Druckerman on French Childrearing

Tuesday, February 14, 2012

This made news some time ago, but I took my time getting to it: Pamela Druckerman, an American expat in France has apparently studied how American and French parenting practices differ, after noticing that, in general, French children give their parents far less trouble in restaurants than American children do:

Though by that time I'd lived in France for a few years, I couldn't explain this. And once I started thinking about French parenting, I realized it wasn't just mealtime that was different. I suddenly had lots of questions. Why was it, for example, that in the hundreds of hours I'd clocked at French playgrounds, I'd never seen a child (except my own) throw a temper tantrum? Why didn't my French friends ever need to rush off the phone because their kids were demanding something? Why hadn't their living rooms been taken over by teepees and toy kitchens, the way ours had?

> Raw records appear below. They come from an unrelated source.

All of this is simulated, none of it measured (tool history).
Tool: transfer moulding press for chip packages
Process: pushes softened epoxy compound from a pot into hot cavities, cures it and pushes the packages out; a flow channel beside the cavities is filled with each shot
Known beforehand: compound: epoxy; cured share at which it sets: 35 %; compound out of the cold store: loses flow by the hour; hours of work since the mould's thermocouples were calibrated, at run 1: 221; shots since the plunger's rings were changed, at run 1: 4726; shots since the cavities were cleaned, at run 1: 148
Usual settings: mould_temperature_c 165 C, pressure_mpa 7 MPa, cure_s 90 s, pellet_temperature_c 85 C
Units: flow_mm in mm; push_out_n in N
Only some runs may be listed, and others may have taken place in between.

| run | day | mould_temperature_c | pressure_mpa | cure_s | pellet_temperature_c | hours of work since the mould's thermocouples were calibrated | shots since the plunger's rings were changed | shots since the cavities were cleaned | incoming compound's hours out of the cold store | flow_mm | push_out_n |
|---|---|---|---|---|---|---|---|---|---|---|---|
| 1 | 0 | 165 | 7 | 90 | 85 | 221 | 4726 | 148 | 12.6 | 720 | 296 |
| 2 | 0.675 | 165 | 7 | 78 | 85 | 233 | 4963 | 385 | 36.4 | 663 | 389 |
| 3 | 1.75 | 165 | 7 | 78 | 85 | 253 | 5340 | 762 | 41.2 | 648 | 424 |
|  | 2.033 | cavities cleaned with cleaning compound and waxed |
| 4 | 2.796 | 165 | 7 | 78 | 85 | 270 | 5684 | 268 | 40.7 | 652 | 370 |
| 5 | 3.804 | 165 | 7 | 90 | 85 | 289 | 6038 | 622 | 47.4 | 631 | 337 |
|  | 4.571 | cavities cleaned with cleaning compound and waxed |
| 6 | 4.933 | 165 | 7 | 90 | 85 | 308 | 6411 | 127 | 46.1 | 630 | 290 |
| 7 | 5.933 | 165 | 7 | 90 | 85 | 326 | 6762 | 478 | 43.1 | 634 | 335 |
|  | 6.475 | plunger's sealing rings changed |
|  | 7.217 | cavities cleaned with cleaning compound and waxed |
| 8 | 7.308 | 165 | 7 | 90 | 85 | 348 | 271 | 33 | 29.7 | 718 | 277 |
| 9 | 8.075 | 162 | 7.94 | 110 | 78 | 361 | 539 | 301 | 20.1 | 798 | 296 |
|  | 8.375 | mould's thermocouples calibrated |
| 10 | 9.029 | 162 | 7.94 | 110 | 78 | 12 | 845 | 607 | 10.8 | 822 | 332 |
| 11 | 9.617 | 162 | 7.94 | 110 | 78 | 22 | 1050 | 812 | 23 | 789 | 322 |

Soon it became clear to me that quietly and en masse, French parents were achieving outcomes that created a whole different atmosphere for family life. When American families visited our home, the parents usually spent much of the visit refereeing their kids' spats, helping their toddlers do laps around the kitchen island, or getting down on the floor to build Lego villages. When French friends visited, by contrast, the grownups had coffee and the children played happily by themselves.
Her conclusions, as far as I could learn them from a single article, sound reasonable and, assuming they are correct, reflect well on certain aspects of French child rearing:
When Pauline tried to interrupt our conversation, Delphine said, "Just wait two minutes, my little one. I'm in the middle of talking." It was both very polite and very firm. I was struck both by how sweetly Delphine said it and by how certain she seemed that Pauline would obey her. Delphine was also teaching her kids a related skill: learning to play by themselves. "The most important thing is that he learns to be happy by himself," she said of her son, Aubane.

It's a skill that French mothers explicitly try to cultivate in their kids more than American mothers do. In a 2004 study on the parenting beliefs of college-educated mothers in the U.S. and France, the American moms said that encouraging one's child to play alone was of average importance. But the French moms said it was very important.
It is interesting to compare this firmness about psychological boundaries to the gist of a Michael Hurd column I read some time back about how to "Be a 'Child Whisperer'".
[Cesar Millan] exposes errors like "the dog is my baby." The objective fact is that it's an animal, with certain instincts and a certain set of parameters within which one must work. They need limits and boundaries, and they don't get their feelings hurt. But they do mirror anxiety when the owner is a not an effective "pack leader." Dogs don't want neglect or abuse, but inconsistency and a lack of boundaries can be almost as damaging. Wow -- sounds like young children, doesn't it?
Druckerman has written and recently published an entire book, titled Bringing Up Bébé: One American Mother Discovers the Wisdom of French Parenting, based on her observations. After reading this article, it looks to me like the book might be a worthwhile read.
 
-- CAV

2 comments:

Anonymous said...

Hi Gus,
I remember growing up when we would get a pickup game together in the neighborhood - baseball or football - and play until it was almost too dark to get home.

Now-a-days it seems like every impulse toward entertainment has to be channeled toward some institutional outcome. Dance class, Little League, Babe Ruth so that very few suburban kids know how to spontaneously put together a pickup game - referee themselves - and actually have fun.

I don't know if this is because of the perceived danger of child abduction, or helicopter parents or some other change in the cultural norm from decades ago.

c. andrew

Gus Van Horn said...

I would say that helicopter parenting, which is an outgrowth of a modernist fetish for risk avoidance, has quite a bit to do with these trends.